From Trump to refugees: ripple effects of Brussels attack

Paris (AFP) - As Brussels reels from an attack by Islamic State jihadists, analysts warn of a ripple effect that could further whip up populist sentiment on the continent and in the United States.

Across the Atlantic Ocean, Tuesday's bombings in the Belgian capital have provided fodder for Donald Trump's divisive electoral campaign while in Europe they risk hardening responses to the refugee crisis.

Analysts warn that at a time when unity is more crucial than ever, the attack could create divisions that will make it harder to tackle IS and the crises it has spawned.

"The risk is a spiral where our reaction to this very real threat makes matters worse, not better," said Thomas Wright, an analyst at the Brookings Institution's Centre on the United States and Europe.

So what could the fallout be from the latest IS attack?

- Refugee crisis -

Over one million refugees and migrants, nearly half of them Syrian, arrived in Europe last year alone, creating an unprecedented crisis that has created deep rifts between EU members over how to respond.

Public opinion was already hardening against the refugees as their numbers swelled, and news that jihadists may have used the migrant route to re-enter Europe has added to concerns.

Several EU countries have re-imposed border controls and limited the number of migrants they will accept, leaving thousands stuck in grim conditions at European crossings.

The attack on Brussels, which left 31 dead, was likely to make matters worse for the refugees, with Poland's Prime Minister Beata Szydlo quick to say her country would no longer take in the agreed 7,000 refugees.

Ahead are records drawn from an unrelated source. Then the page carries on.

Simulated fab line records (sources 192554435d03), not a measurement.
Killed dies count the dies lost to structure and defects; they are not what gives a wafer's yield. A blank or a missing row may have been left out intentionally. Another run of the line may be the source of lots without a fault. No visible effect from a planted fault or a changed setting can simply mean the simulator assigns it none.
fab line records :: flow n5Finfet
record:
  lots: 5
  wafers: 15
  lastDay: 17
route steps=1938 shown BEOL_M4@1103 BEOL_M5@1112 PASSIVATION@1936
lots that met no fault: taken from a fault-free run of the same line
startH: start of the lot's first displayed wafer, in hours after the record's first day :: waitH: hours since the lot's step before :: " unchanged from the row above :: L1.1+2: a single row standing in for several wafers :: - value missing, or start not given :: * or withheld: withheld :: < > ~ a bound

"The refugee and terrorist crises are completely different topics but obviously public opinion links them," said Dominique Moisi of the French Institute for International Relations.

"The more you see terrorist activities the less you want to see refugees, which is very unfair for the refugees but this is part of the emotional response of public opinion."

Wright said a tougher stance on migrants would do little to prevent further attacks.

"Many of these terrorists are already residents or citizens of Europe. They wouldn't be stopped by tougher migration laws," he told AFP.

- Rise of right-wing populists -

The refugee crisis and Islamic State threat have pushed voters into the arms of right-wing parties. One has already taken power in Poland, while others are experiencing a surge in support from Slovakia to Sweden, Austria to France.

The latest attack could deepen support for such parties.

"It seems like it could play into the hands of the populists and the nationalists. Their message of closing borders, of greater intolerance may have added resonance after the attacks," said Wright.

However, he said their policies would be "counterproductive".

"The answer is not to reimpose borders, target Muslim communities or pull out of the European Union -- the answer is increased co-operation between countries, engaging Muslim communities and isolating IS."

- Brexit -

Will yet another attack on European soil direct more Britons to tick the 'Leave' box in a June referendum on membership of the EU?

The eurosceptic UK Independence Party (UKIP) immediately seized upon the Brussels attacks, saying they showed that "lax border controls are a threat to our security."

"Rationally, the Brits should not leave Europe," said Moisi.

"Emotionally they may feel they want to as a kind of protest gesture against their own elites and an irrational feeling of self-protection against terrorism.

"Six months ago I would have said the British would vote to stay in Europe, today I am much less sure."

- US election -

Donald Trump credits his surprising juggernaut in the Republican presidential race to the IS attacks on Paris.

"Something happened, something called Paris," he said during a recent rally.

"This whole run took on a whole new meaning ... We need protection in our country. And all of a sudden, the poll numbers shot up."

He has used the IS threat to argue for a total ban on all Muslims entering the country. He also wants laws that permit torture of terror suspects.

Trump seized on the Brussels attacks saying anyone who tried the same in the US would "suffer greatly".

Wright said the bombings "could benefit those who are calling for closing borders, defining this as a clash of civilisations and saying Islam is the enemy."

However, he points out that the mood could change as the election shifts gears from the party primaries to candidates facing the country as a whole.

"My view is that American people are more tolerant, they want to work with other countries. They don't see Islam as the enemy."